Got it. Thanks. So I guess as we think about capital consumption coming down further in ‘23, is more of that this year going to be on loss ratio improvement relative to last year or will it be, since it sounds like marketing, maybe ticks up a little bit, or is it other areas?

Hi, Charlie, it’s Rob. It’s a couple of things. Number one, regarding cash burn, if you think about what we did, we burned about $400 million in cash in 2021, another roughly $200 million in 2022. We expect a similar dynamic for 2023. The primary drivers are the loss ratio. We expect the loss ratio to come down substantially again in 2023, as well as the work we continue to do around our cost structure.

Alex Timm CEO

Thanks, Charlie.

Operator

Our next question comes from the line of Tommy McJoynt from KBW. Please proceed.

Speaker 8

Hey, guys. Good morning. Yes, my first question, just continuing on that topic of capital, you talked about being capital self-sufficient with your current outlook. So in your internal forecast, how much of a cushion at the trough cash level do you have, and at what year or quarter do you envision that occurring?

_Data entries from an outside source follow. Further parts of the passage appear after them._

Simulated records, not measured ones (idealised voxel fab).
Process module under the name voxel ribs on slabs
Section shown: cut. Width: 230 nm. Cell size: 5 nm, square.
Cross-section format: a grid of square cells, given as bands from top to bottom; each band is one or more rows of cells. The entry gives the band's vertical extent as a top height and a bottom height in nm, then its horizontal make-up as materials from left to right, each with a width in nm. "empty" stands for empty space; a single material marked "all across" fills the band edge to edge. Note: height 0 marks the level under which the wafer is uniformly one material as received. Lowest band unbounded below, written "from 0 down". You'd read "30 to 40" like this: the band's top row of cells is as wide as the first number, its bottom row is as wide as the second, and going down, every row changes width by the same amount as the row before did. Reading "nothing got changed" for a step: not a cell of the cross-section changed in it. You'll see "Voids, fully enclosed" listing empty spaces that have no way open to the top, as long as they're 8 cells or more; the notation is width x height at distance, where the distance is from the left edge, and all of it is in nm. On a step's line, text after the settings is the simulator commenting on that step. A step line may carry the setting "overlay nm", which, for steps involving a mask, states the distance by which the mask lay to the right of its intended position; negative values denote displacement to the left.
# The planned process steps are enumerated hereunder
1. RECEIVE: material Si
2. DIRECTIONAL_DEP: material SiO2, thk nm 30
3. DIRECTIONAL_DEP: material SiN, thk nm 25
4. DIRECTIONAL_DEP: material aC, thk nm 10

Thanks for the question, Tommy. Could you just clarify what exactly you are asking? Are you trying to understand when we expect to reach the bottom of our cash burn?

Speaker 8

Just when do you think you will be at the bottom of your cash level?

We haven’t disclosed that publicly yet. However, we do expect it to be in the next two years.

Speaker 8

Okay, okay. Yes, that sort of answered. And then the other thing, so your headcount is now down about 50% year-over-year. Do you feel that you now have the right kind of workforce and personnel in the fixed expense space going forward, or do you envision any further actions?

Alex Timm CEO

Thanks for that question. I think what we are doing is constantly evaluating our expense base. We have taken a number of headcount actions, but we still have work to do around our non-headcount expenses. If you think about what the company was, we were scaling for commitments to a bigger company and we have some commitments in ‘23 that we have to reduce for ‘24. We have already taken some actions from ‘22 to ‘23, but we still have more work to do there.

Operator

Our final question comes from David Motemaden from Evercore ISI. Please proceed.

Speaker 9

Hey, good morning. I just had a question just in terms of selectively turning on the marketing spend and how you think about balancing profitability with that. I have looked at the improvement in the loss ratio over the last couple quarters and much of that is attributable to rate increases which have translated into a higher portion of your booking renewals as opposed to new business. So could you just talk about how you are balancing the sort of new business penalty as you think you can ramp up some of these new writings in 2023, within your outlook for showing continued improvement in the loss ratio?

Alex Timm CEO

Yes. That’s a good question. And thanks for that. I will start, and this is Alex, and then I will pass it over to Matt. I think where we are today, the progression that we have made on our loss ratio, reducing it almost 14 points in one year, is really tremendous. We believe that is primarily because of how quickly we were able to react to the environment and the inflationary trends, leveraging our technology, and our flexible pricing and underwriting stack. This has allowed us to get to a much better position, and to understand our loss ratios at a very granular level, segmented by customer. We have improved our underwriting, and much of our first term new business penalty has come down. So when we think about deploying our marketing dollars, we have been deploying more marketing dollars really through January and February, and we are seeing very good results. We are continuing to see progression in our loss ratio. The strength of our ability to target the right customers through our technology allows this, and we are disciplined in ensuring that we are bringing in the right customers for our growth.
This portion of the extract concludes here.